Bush's move to exempt the Navy sonar training exercises in Southern California waters from federal law violated the constitution's separation-of-powers doctrine, attorneys of the California Coastal Commission (CCC) were quoted as saying by the Los Angeles Times.
"The notion that the president can act like some medieval autocrat and impose the law as he sees it violates the fundamental basis of the American Constitution," said Attorney General Jerry Brown, whose staff lawyers represent the commission at a federal court.
"There are three branches of government. Each of the branches has to be respected," he said.
Bush issued an order last week that tried to overturn a ruling by a federal judge in Los Angeles who had directed the Navy to avoid conducting its sonar exercises within 12 miles (about 19 kilometers) of the coast and in the area between Santa Catalina and San Clemente islands, places where whales and dolphins are abundant.
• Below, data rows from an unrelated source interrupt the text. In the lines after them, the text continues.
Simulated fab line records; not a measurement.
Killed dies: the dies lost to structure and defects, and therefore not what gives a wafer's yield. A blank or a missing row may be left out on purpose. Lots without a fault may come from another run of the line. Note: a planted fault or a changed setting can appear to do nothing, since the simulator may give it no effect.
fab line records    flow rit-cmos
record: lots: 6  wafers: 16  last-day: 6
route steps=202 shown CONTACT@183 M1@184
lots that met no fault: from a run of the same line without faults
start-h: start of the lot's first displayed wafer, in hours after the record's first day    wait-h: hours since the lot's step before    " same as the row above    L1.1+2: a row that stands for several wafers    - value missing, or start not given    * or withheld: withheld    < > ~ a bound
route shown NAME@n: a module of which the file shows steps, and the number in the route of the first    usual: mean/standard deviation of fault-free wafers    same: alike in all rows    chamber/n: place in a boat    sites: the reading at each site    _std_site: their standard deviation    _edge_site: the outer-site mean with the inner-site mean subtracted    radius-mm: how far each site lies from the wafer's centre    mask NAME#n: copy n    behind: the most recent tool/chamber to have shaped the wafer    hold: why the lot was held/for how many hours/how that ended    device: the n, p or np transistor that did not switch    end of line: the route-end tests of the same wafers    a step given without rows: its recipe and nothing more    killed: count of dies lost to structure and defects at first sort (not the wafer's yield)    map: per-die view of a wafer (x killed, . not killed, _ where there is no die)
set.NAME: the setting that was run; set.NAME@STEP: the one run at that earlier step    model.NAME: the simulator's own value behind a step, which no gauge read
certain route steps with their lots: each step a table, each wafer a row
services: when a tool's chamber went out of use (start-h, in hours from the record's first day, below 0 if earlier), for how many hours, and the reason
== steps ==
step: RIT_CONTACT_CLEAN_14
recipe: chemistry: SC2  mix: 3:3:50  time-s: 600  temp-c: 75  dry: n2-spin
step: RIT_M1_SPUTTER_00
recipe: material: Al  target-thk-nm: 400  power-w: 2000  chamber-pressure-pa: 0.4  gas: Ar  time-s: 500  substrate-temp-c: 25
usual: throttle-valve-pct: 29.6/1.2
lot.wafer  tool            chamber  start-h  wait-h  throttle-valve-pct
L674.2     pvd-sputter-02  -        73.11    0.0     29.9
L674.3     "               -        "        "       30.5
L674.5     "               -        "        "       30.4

The president said the Navy exercises were "essential to national security" and of paramount interest for the United States to train sailors to use mid-frequency active sonar to hunt for quiet diesel-electric submarines operated by potentially hostile countries.
But California's state attorney general's office argued that Bush provided only a "cursory basis" for his decision and did not provide an explanation from the secretary of commerce, as required for an exemption to the Coastal Zone Management Act.
Without such an explanation, Bush seems to be countermanding a judicial opinion simply because he does not agree with it, the court papers argue.